Our server administrators have asked us to enable NIC bonding on our blade servers to make chassis administration more efficient. I have read the RHEL documentation about how to enable NIC bonding on the server. However before I do, I wanted to see if anyone has any experience about running Splunk on a server with bonded NIC's. We would be enabling this on 5 blades, 4 indexers and 1 ES searchhead. All operating systems are RHEL 5.8 x64.
Any information concerning this issue would be appreciated.
Thanks
I would argue this is largely a non-issue for Splunk. In terms of abstraction, Splunk is unaware (and does not care) about the physical layer / link layer details of the underlying operating system's IP stack. As long as that OS's IP stack presents a fairly sane sockets-style interface, Splunk does not, should not, and cannot care. This is why operating systems abstract details of hardware away, so applications can count on a consistent interface. From a socket API perspective, Splunk won't be able to tell that you have bonded NICs underneath.

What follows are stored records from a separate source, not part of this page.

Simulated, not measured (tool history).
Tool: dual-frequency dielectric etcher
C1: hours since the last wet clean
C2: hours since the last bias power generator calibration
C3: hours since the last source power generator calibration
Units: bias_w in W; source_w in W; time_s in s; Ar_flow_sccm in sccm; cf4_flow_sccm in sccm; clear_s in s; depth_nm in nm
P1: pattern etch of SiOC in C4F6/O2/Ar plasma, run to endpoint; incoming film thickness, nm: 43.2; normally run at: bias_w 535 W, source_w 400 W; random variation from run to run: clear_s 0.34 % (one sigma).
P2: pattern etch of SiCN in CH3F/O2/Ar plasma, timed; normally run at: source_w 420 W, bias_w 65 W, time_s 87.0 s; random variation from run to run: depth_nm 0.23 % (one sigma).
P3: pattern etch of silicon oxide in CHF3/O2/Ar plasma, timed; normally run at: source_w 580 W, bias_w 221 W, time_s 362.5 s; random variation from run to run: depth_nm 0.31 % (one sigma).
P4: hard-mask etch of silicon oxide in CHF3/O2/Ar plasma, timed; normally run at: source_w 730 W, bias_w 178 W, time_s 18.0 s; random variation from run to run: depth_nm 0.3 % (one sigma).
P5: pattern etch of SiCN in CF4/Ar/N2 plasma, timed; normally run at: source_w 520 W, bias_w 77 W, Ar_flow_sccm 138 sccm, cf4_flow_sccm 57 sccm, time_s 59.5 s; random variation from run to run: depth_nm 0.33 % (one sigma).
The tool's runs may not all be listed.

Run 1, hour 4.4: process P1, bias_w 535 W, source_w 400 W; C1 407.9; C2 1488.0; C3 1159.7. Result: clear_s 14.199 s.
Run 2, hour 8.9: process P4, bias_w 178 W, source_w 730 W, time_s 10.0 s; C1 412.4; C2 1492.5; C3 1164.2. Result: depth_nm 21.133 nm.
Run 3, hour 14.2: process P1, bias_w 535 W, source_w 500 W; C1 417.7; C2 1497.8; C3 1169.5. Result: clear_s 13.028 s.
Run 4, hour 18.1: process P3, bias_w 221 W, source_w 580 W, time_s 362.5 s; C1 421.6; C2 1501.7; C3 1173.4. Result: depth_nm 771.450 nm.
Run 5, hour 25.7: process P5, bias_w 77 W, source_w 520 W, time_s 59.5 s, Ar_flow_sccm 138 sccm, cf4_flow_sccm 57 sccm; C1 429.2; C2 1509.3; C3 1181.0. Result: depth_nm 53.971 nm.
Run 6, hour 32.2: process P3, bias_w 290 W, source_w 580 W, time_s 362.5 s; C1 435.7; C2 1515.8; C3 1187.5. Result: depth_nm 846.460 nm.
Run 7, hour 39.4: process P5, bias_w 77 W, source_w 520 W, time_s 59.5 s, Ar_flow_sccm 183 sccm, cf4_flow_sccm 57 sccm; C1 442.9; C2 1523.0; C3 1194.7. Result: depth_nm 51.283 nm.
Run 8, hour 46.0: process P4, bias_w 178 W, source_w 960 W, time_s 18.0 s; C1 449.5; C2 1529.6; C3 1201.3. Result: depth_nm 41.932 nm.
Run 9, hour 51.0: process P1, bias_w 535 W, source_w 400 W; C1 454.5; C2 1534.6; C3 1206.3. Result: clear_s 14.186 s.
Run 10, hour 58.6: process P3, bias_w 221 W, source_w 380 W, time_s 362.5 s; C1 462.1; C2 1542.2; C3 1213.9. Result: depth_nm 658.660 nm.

Some of the Unix app inputs MIGHT care, only because they do gather hardware-level statistics from the operating system. For example, network interface utilization dashboards may double-count traffic - once for the logical bond interface and once for the physical adapter it goes out. But, it will be double counted only because the operating system itself double-counts it.
That said, we use a fairly simple active/passive bonding configuration with an arp-check. On RHEL6, this is all that's needed:
[root@box network-scripts]# cat ifcfg-bond0
DEVICE=bond0
IPADDR=172.16.0.178
NETMASK=255.255.255.0
ONBOOT=yes
BOOTPROTO=none
USERCTL=no
BONDING_OPTS="mode=active-backup arp_interval=1000 arp_ip_target=172.16.0.1"
GATEWAY=172.16.0.1
[root@box network-scripts]# cat ifcfg-eth0
DEVICE=eth0
BOOTPROTO=none
ONBOOT=yes
MASTER=bond0
SLAVE=yes
USERCTL=no
[root@box network-scripts]# cat ifcfg-eth1
DEVICE=eth1
BOOTPROTO=none
ONBOOT=yes
MASTER=bond0
SLAVE=yes
USERCTL=no
I would argue this is largely a non-issue for Splunk. In terms of abstraction, Splunk is unaware (and does not care) about the physical layer / link layer details of the underlying operating system's IP stack. As long as that OS's IP stack presents a fairly sane sockets-style interface, Splunk does not, should not, and cannot care. This is why operating systems abstract details of hardware away, so applications can count on a consistent interface. From a socket API perspective, Splunk won't be able to tell that you have bonded NICs underneath.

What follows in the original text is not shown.